The company’s branch manager Paul Smith and Lincoln treasurer Terry Dorsey told council on April 22 that Helena Chemical Company wanted to open a distribution warehouse in a 9,500-square-foot Lincoln building.

 

Mayor Gabriel Hydrick

I’d welcome any new business with the stipulation that we don’t want them threatening the health and welfare of the community. They’d need to be a good fit for our community.”

 

Councilman Spencer Short

The benefit would be the company would be sales tax-producing. And they would be leasing a space that’s been vacant for a long time.

The challenges are we don’t know what the issues are yet. The tenant would bring the city added revenue but part of the issue is we know that we have to provide a water supply to the site. Beyond that, we’re waiting for an application from HCC to fully review and move the project forward.

 

Councilman Stan Nader

“Obviously, we’re excited about the potential of the chemical company generating $90,000 in sales tax revenue; that’s great. But the only concern is that it’s a chemical company and I know staff is asking the company to provide more information about the chemicals they would be storing. If they are liquid, we would want to make sure they have containment. Markham Ravine is close by (the proposed Highway 65 building near the rifle range) and we’d want to make sure the company is making contingency plans for that.

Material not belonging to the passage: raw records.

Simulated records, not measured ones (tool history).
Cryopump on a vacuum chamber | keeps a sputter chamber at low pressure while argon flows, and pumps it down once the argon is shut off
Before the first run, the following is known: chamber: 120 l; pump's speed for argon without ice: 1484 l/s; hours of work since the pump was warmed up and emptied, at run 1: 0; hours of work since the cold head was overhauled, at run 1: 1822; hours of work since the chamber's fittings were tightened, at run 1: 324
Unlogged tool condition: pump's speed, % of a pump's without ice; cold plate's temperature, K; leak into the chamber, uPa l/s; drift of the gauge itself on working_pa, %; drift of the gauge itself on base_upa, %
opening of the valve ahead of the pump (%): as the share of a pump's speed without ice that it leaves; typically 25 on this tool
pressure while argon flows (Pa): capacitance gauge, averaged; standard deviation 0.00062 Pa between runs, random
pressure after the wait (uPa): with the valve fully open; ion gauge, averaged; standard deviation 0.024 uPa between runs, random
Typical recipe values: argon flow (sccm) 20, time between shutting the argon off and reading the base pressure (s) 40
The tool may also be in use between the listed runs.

We also want to make sure that Lincoln’s residents know we’re going to protect the environment as part of this process. This is a step in the right direction for economic development for the city but we want to make sure it’s the right fit.”

 

 

Councilman Paul Joiner:

 “I think every potential new business has the right to apply and go through our review process. The process and professional staff exist for just that reason, to review applications for appropriateness of location, compliance with the city's existing zoning and ordinances and, if need be, to require mitigation methods for any areas of concern.” 

 

Councilman Peter Gilbert

 “Many of your questions will be addressed by staff after research has been done.  My thoughts regarding those questions can be better addressed once we have full knowledge of what the applicant intends to do in the space under consideration.

Will they store chemicals on site? What are they and do they pose any safety issues? We were unable to ask these questions at our council meeting because the item was off agenda and we are limited by procedure and lack of a staff report to focus in on any concerns.

Obvious benefits are jobs (number is unknown), purchasing power of the company and employees, sales tax generation, etc.

In terms of any safety concerns, they will need to be addressed once we have knowledge of what those are.  If there are any, then staff will address them through their recommendations and the conditional-use permit process.”